By David Wiley, Chief Academic Officer
Improvement in post secondary education will require converting teaching from a solo sport to a community-based research activity. (Herbert A. Simon, 1986)
The faculty Lumen work with carry an enormous workload. Some have research, grant writing, and publication responsibilities in addition to teaching their courses. Some teach five or six courses per semester. Some have committee assignments and additional service responsibilities. Some drive across town several times per day as they try to string adjunct appointments at three institutions together into a career that pays the rent. All of our faculty have expertise in their discipline. Few have formal training in teaching or learning.
Herbert Simon, quoted above, was an “above average” faculty member. He won both the Turing Award for his work in computer science and the Nobel Prize for his work in economics. But even he realized that we can’t expect individual faculty to stay at the cutting edges of their discipline, teaching and learning practice, educational research, and the ever-changing technologies that can be used in the service of learning. This is why Simon called for us to come together as a community – there are countless ways in which education needs to be improved, and no one person, institution, or organization has the time or expertise to do it all alone. We need each other.
The role Lumen is choosing to play in the community working to improve education is to enable and empower learners and faculty with highly effective learning materials that become more effective every semester. And this process of making OER more effective every semester – also known as “continuous improvement” – is where we see some of the most exciting opportunities to collaborate with faculty.

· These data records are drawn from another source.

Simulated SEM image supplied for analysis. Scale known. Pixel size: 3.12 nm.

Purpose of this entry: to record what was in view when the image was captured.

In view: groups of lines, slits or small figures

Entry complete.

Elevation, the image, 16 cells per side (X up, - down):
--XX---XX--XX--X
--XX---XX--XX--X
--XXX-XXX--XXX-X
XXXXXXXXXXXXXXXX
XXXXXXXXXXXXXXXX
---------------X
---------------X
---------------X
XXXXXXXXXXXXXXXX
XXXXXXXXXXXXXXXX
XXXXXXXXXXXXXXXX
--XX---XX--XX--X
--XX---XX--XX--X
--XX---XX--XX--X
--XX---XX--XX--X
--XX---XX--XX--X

Continuous improvement is an iterative cycle. In the case of OER, the continuous improvement cycle involves:
- Creating or selecting OER for use in your course,
- Instrumenting the OER for measurement,
- Measuring the effectiveness of OER in supporting student learning,
- Identifying areas where student learning was not effectively supported,
- Making changes to the learning design of the OER in those underperforming areas, and
- Beginning the cycle again.
Developed with funding from the Bill and Melinda Gates Foundation, Lumen’s Waymaker courses are designed specifically to support this continuous improvement process, and we have been refining our process for several years in collaboration with a small group of faculty. You can see an example of the difference in OER before and after we applied this internal continuous improvement process here:
While we’re still refining the tools we’ve created to support this work, we are now eager to open our continuous improvement process to all faculty members, with the goal of making it a genuinely community-based research activity. Here’s what we’re doing this fall:
- We have analyzed data from Spring 2018 to empirically determine which learning outcomes students struggled with the most in five Waymaker courses. (Learn more about this process in this accompanying blog post.)
- For each course, we have published a collection of “Learning Challenges Leaderboards” listing the learning outcomes students struggled with the most, together with links to the OER that didn’t adequately support student learning.
The RISE and Shine Initiative
We invite you to engage with us in a community-based continuous improvement process. We’re calling this initiative RISE & Shine. RISE is the analysis that identifies which content needs work (you can read more about RISE here). Once we’ve identified that content, we invite faculty to Shine by contributing their expertise to the improvement of OER.
You can participate by taking one or more of these steps:
- Raise your hand. Complete this form to let us know you’d like to be part of conversations about improving learning with OER. We’ll share Learning Challenges updates and include you in what’s happening in your discipline.
- Reflect. Look at the Learning Challenges Leaderboard in your discipline. Think about what you do to make learning better for your students as you’re tackling these challenging topics, and compare that with the approach taken in the aligned OER. How would you do things differently?
- Share ideas. Have ideas about how we should make the OER supporting these difficult topics more effective? Share them here.
- Share improvements. Do you have a short video, an interactive activity, an edited version of the existing OER, or any other improved content you’ve developed to improve your students’ understanding? If so, submit them using this form. Whenever your contributions are included in Lumen course materials, your work is attributed. And you’ll be able to see the effect your contributions have on student learning in the next semester’s Learning Challenges Leaderboard update.
At Lumen we’re serious about making improving education a community-based research activity. That’s why we collaborate with faculty throughout the course improvement process, openly license the improvements we make to content, publish our continuous improvement frameworks in open access journals, and open source many of the tools we create to support our continuous improvement efforts.
However, we’re just one company. Truly transforming education will require more people and organizations to adopt a continuous improvement mindset. Given the amount of effort and the range of expertise required to engage in continuous improvement, Simon’s admonition to do this work collaboratively resonates with us as being deeply true.
We hope you’ll become part of this community-based effort with us.